Citimortgage, Inc. v Chouen |
2017 NY Slip Op 07427 |
Decided on October 25, 2017 |
Appellate Division, Second Department |
Published by New York State Law Reporting Bureau pursuant to Judiciary Law § 431. |
This opinion is uncorrected and subject to revision before publication in the Official Reports. |
Decided on October 25, 2017 SUPREME COURT OF THE STATE OF NEW YORK Appellate Division, Second Judicial Department
REINALDO E. RIVERA, J.P.
L. PRISCILLA HALL
SHERI S. ROMAN
LINDA CHRISTOPHER, JJ.
2015-04555
(Index No. 11258/13)
v
Sylvain Chouen, appellant, et al., defendants.
Weber & Pullin, LLP, Woodbury, NY (Allan L. Pullin of counsel), for appellant.
Butler, Fitzgerald, Fiveson & McCarthy, New York, NY (David K. Fiveson and Julie A. Levine of counsel), for respondent.
DECISION & ORDER
In an action, inter alia, pursuant to RPAPL article 15 to quiet title to real property, the defendant Sylvain Chouen appeals, as limited by his brief, from so much of an order of the Supreme Court, Suffolk County (Asher, J.), dated December 4, 2014, as denied that branch of his motion which was pursuant to CPLR 3211(a) to dismiss the complaint insofar as asserted against him, and granted that branch of the plaintiff's cross motion which was for summary judgment declaring that the plaintiff is equitably subrogated to the first mortgage lien of Mortgage Electronic Registration Systems, Inc., as nominee for Homeside Lending, recorded against the subject property in August 1993, in the sum of $152,616.52 as of November 11, 2002.

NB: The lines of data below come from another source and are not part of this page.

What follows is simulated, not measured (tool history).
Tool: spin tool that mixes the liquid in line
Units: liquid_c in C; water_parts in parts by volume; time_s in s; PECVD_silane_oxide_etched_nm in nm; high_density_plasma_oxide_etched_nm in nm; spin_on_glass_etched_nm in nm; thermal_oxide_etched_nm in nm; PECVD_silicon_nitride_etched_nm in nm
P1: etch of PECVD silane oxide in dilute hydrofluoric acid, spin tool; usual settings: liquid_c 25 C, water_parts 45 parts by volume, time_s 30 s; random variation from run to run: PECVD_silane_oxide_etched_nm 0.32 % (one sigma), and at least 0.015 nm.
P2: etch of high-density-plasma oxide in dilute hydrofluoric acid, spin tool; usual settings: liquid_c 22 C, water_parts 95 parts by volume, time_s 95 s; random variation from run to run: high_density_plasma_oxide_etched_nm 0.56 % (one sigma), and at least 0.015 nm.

ORDERED that the order is affirmed insofar as appealed from, with costs, and the matter is remitted to the Supreme Court, Suffolk County, for the entry of a judgment declaring that the plaintiff is equitably subrogated to the first mortgage lien of Mortgage Electronic Registration Systems, Inc., as nominee for Homeside Lending, recorded against the subject property in August 1993, in the sum of $152,616.52 as of November 11, 2002.
On November 11, 2002, the defendant Sylvain Chouen (hereinafter the defendant) executed a note in the sum of $175,000 which was secured by a mortgage on residential property given to Mortgage Electronic Registration Systems, Inc. (hereinafter MERS), as a nominee for Principal Residential Mortgage, Inc. On that date, $152,616.52 of the proceeds of the loan were paid to MERS, as nominee for Homeside Lending, to satisfy a prior mortgage encumbering the property, which had been recorded against the property in August 1993. The November 11, 2002, mortgage was lost or destroyed, and consequently was never recorded.
In October 2011, the defendant filed a petition under chapter 7 of the United States Bankruptcy Code (11 USC § 701 et seq.), listing the plaintiff, the current holder of the November 11, 2002, note and mortgage, as a creditor holding a secured claim. On February 7, 2012, the defendant was granted a discharge under section 727 of the Bankruptcy Code, and the chapter 7 case was closed. Thereafter, the plaintiff commenced this action to quiet title to its mortgage interest in the subject property in the sum of $175,000, or alternatively, to be equitably subrogated to the first mortgage lien of MERS, as nominee for Homeside Lending, in the sum of $152,616.52 as of [*2]November 11, 2002. In the order appealed from, the Supreme Court denied that branch of the defendant's motion which was pursuant to CPLR 3211(a) to dismiss the complaint insofar as asserted against him, and granted that branch of the plaintiff's cross motion which was for summary judgment declaring that the plaintiff is equitably subrogated to the first mortgage lien of MERS, as nominee for Homeside Lending, recorded against the subject property in August 1993, in the sum of $152,616.52 as of November 11, 2002.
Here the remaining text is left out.